This article was originally posted on July 17, 2020 on The Sustainable Student, the student-run blog from the Sustainable Ambassadors at the University of Guelph Sustainability Office.
When it comes to reducing organic waste in my kitchen, I use a combination of creative meal planning and smart food storage. Over the last several years, I’ve discovered a number of tips and tricks to help everything run smoothly – and even save some money. Food habits are highly personal, so there is no best way to run your kitchen.
I encourage you to play around until you find what works for your household!
The most common cause of my personal food waste is that I forget about items until they expire. Out of sight, out of mind, right? I combat this with my two most essential kitchen tools: a sharpie and a roll of masking tape. If you tend to put leftovers into re-used yogurt or sour cream tubs like I do, you’ll want to mark them clearly with name and date on the top or sidewhere it is clearly visible as soon as you open the door of the fridge or freezer. If you can use clear bins, that’s even better.
Pull everything that’s going to expire soon to the front of your fridge, freezer, and cupboards. Some of my friends actually have a dedicated “eat me first” shelf. This way there is no excuse that you didn’t see that little bin of old hummus behind all the juice cartons!
The best way to reduce the food waste that comes out of your kitchen is to control what comes into it. I try never to go to the store without a grocery list, because it’s very difficult to plan a week worth of meals on the spot.
I start my grocery list with the basic essentials (eggs, milk, bread, etc.). My next step is to check the fridge, freezer, and cupboards to see what I already have. Thanks to my labelling system, it’s easy to see what’s about to expire and incorporate those items into the next week’s meals.
When you’re in the store, be aware of how long produce lasts and where you need to store them. It’ll affect what you buy, and in what quantities. For example, I have learned not to buy green onions when the fridge is already going to be extremely full, because they need to be stored in an upright jar with water in order to stay fresh. The same goes for things that aren’t best frozen (like tomatoes – I buy a mixture of fresh and canned) or things that go bad within a quick window (I’m looking at you, avocados – I never buy more than two at a time).
Use that freezer!
I don’t like eating leftovers for more than two meals in a row. Some people can make a huge batch of meals every Sunday and be set for the week, but that’s just not my style. Instead, I buy versatile ingredients than can be used in a variety of recipes, and store them in the freezer ready to use. For vegetables, that means washing, blanching, chopping/mincing, and packing things like carrots, peppers, and celery into freezer safe reusable bins or bags. The stalks or tops go into a special bin reserved for making soup stock.
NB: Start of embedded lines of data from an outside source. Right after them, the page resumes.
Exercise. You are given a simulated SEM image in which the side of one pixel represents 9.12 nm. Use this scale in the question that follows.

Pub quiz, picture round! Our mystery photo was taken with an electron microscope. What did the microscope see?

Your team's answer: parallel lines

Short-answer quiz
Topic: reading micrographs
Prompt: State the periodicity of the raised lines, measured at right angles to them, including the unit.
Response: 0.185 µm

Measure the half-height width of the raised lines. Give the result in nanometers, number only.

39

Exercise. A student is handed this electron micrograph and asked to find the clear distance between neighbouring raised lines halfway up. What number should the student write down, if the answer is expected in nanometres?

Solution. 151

For other ideas, check out The Sustainable Student’s previous article on how to regrow your kitchen scraps into brand new vegetables.
Prepping meat means portioning ground meat into patty sizes, separating packages of chicken breasts or pre-slicing pork tenderloin. Again, everything gets labelled and stored with the oldest food at the top or front. This process means that I am never scrambling for ingredients and rarely have to resort to eating pre-frozen meals or takeout. I also rarely have to eat (or throw out) super old leftovers. As an added financial bonus, I can buy bigger amounts of items that are on sale and save them for when I’ll need them.
What to do with older (but still edible) food
So, you messed up, and found a bunch of wilted spinach lurking behind the rest of your veggies in the crisper drawer. What do you do?
I love to throw old leafy greens into my fruit smoothies. Honestly, I don’t even taste them. You can also turn older food into soup (broccoli, leeks), dips (sour cream), salad dressings (berries), croutons or breadcrumbs (stale bread), baked goods (bruised apples) and more. This is an extension of the “imperfect produce” idea, which is that just because ingredients are no longer in their prime doesn’t mean they aren’t useful or able to be turned into something delicious.